For beginners... I just installed Centos 6 and want to learn Linux in general, but in the end have a "small", text based (no GUI) server (PHP, MySQL etc...).
I looked at "Linux all-in-one for dummies" and "Practical guide to Linux, 2nd edition", but none of them seem to be easy to read.
There are books out there on difficult topics that are easy to read and some on topic that are easy that are hard to go through if you know what I mean...
Thanks in advance for any info.
- 11-13-2011 #2
This was brought up a little while back, too.
So instead of me copying the answers...
- 11-13-2011 #3
Running Linux"I'm just a little old lady; don't try to dazzle me with jargon!"
- 11-14-2011 #4
I think you should take a look at RUTE. It's a pretty extensive book that covers and lot of subjects, and it's available for free online. Even if you're a beginner, this book starts somewhat from the ground up and so you should find it educational: http://rute.2038bug.com/index.html.gz
- 11-14-2011 #5
- Join Date
- Mar 2009
open a terminal and type "help" and then "info" each command that shows up in the list... and read
"info" is "man" (unix program manuals) beefed up on roids (or markup, rather), which when used by itself also provides manuals on lots of topics & programs and libraries. With "info" you can scroll to the corresponding asterisk and 'enter' to pursue the link all from the command line (try "info info" to read its tutorial). though what would be the most beneficial is to read "info bash", "info grep", "info sed", "info less" and "info ls" to get started with the basics (and be ahead of most, as people tend to shy away from the obvious: reading the manual!!)...
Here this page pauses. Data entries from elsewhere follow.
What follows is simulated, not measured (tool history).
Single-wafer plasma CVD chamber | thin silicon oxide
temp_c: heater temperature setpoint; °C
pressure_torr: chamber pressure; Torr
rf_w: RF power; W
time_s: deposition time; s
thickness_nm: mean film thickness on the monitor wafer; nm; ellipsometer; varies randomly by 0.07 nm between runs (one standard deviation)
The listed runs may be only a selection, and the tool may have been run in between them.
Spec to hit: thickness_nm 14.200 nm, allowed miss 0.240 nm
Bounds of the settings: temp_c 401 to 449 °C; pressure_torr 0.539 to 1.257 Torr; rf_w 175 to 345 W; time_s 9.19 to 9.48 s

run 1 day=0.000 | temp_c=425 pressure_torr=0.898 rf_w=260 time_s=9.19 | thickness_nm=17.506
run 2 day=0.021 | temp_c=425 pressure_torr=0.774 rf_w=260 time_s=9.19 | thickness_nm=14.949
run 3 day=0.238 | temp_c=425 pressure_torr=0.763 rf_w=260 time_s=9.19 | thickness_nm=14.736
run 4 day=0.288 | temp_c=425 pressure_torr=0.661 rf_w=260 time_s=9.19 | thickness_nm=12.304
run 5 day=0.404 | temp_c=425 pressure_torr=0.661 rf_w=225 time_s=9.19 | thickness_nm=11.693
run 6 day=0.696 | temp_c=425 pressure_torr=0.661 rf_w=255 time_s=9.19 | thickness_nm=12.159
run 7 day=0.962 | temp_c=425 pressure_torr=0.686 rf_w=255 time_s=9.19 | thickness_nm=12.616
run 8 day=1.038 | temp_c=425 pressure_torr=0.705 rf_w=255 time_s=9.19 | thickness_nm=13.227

Since nearly all GNU/Linux systems have the packages 'coreutils', 'diffutils' and other fundamental GNU programs, most other programs build on that core functionality. What separates distributions such as CentOS (from Ubuntu or Fedora or Debian or ArchLinux, etc. ad nausea o.O) is simply the way packages are tweaked/compiled, arranged, managed and handled for that distro. Everything else is lagniappe!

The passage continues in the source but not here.